And so it’s time again for Byron’s latest monthly commentary.
The thought going through my mind is…if everyone is saying/forecasting that a US (global) recession will occur in 2020, why should investors remain invested in equities? How does this make any sense, and further to this, if everyone (at least from those I am reading) says the same thing, will it happen?
Anyways, here are some points I found interesting and a link to the rest of the commentary
  • In Europe, where the economy was growing at close to 2% last year, business activity has tapered off. The United Kingdom faces growth of 1%, compared to a level of twice that before the Brexit referendum. In the final Brexit outcome, I expect that the European Union will avoid placing punitive trade measures on the U.K. because both sides would be hurt and they are already vulnerable.
  • One of the most important tenets of my current view is that the next recession will probably not occur until after the election in 2020
  • The stock market may anticipate the downturn and begin to weaken well before the recession starts. Average hourly earnings have moved up to a 2.9% increase year-over-year, but that is still a long way from the 4% annual increase that has proven to be a warning signal for more inflation and more Fed tightening in past cycles.

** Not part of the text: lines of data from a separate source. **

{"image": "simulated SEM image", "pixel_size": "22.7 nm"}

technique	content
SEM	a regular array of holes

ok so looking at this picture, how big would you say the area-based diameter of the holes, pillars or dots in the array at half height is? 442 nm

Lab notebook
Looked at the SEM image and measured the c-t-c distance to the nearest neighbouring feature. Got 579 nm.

  • Economically speaking, there are several ways for any country to compete globally: (1) attractive demographics, (2) productivity growth, (3) low cost of production, or (4) rich natural resources. Many emerging markets have three or even all four, but virtually no developed market has more than one.
  • Oftentimes a bullish secular story becomes overshadowed by shorter term forces and the resulting market decline carries with it its own set of fears. This pullback in emerging markets is no different as investors worry over trade tariffs, U.S. Fed policy and the strong dollar.